And the Republicans torpedoing the economy over sick pay would affect them directly.
The Rs' base would blame Biden, not union workers wanting to "get paid for not showing up to work."
When the Republicans bother to focus on policy they are about protecting anti-union "right to work" laws, decrying minimum wage increases as a dire threat to small businesses, and talking a good game about other perks for small business owners (as long as it sounds like a tax cut or a way to make a buck off small biz loans).
That does not translate to a desire to see people whose jobs are unionized getting paid to "not work." In fact Republican policymakers tend to think of stuff like paid sick leave as part and parcel of "union featherbedding" even if some of their base would disagree.
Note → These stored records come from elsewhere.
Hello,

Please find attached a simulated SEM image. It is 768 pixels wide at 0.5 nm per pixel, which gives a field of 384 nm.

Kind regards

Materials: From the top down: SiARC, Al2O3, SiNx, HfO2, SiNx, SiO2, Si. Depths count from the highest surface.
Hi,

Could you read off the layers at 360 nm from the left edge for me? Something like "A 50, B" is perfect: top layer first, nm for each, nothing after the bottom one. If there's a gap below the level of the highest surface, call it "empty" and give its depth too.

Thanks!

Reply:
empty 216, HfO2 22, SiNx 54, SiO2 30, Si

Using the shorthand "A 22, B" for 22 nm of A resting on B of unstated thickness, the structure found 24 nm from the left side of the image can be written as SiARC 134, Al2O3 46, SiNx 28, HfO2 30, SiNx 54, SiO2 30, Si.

Some people blame Biden. I wouldn’t even say a majority of the right believes that. A recent Fox poll showed that. I believe it was just barely over half…and that’s people who take Fox polls…and half the country isn’t Republican (or Democrat). People need to seriously flush the "half the country" narrative the media preaches down the toilet.
Again, make the point of what this is really about…billionaires refusing paid sick leave. It’s really not that complicated to understand or tell. Again, ask the owners why they are willing to torpedo the economy just so they don’t have to give their workers sick leave.
I can’t think of a more blatant example of Democrats being weak and not fighting for workers.
The Democrats are actually pretty weak. The USA is polarized but not split right down the middle. We have become a center right country moving a bit further to the right over each of the past 40 years. I'd like to think 2022 was a turning point but that's not clear yet.
By that I mean It's not like Democrats won the midterm elections. We just didn't lose by the expected landslide in the House, and that was thanks largely not to pocketbook issues but to genuine alarm over the rise of the far right in this country.
So we got lucky. 2024 is still going to be brutal. The Dems have to defend 23 of the 33 seats up in the Senate. Add to that the fact that six or eight of the Dems haven't decided if they'll try for re-election. An open seat is doubly tough to keep from flipping. Add to that an aged President, a VP who is a woman, a person of color and already a frequent target of aspersions cast in "warmup mode" by the far right. Add to that the discontent of the progressive wing of the Democratic Party about failure to get more done on climate change mitigation, roll back deregulation, put money where legislation has passed but appropriations not so much...
To that Biden should have added insistence on paid sick leave for railroad union workers when most American workers today don't have sick leave either? I dunno. Biden is a pretty savvy politician. The key legislation that he passed is going to create a lot of jobs, good ones. The Dems will have a decent economy going for them in 2024, barring the Fed being stupid enough not to tone down the remaining rate hikes. And they need that economic advantage for sure. It's going to be a tough enough haul anyway in 2024.
The separate bill for paid sick leave for the railroad workers was political, yeah. It flashed a yellow light for the Rs in 2024 is what it did. The Rs didn't help push it over the finish line of 60 votes, and that will get served up in some D campaign ads. Whether it will help Dems, who knows. The Rs are so notorious for obstructionism that it hardly registers any more.
The Rs who did vote for it did it just to taunt the Ds for inability to get it done "despite their help" and also as a free pass in their own state for any of the voters working in unionized industries in those states. If McConnell's pre-vote head count had shown that actual support might be close, he would have deployed party line discipline to make damn sure there were not enough votes to clear 60.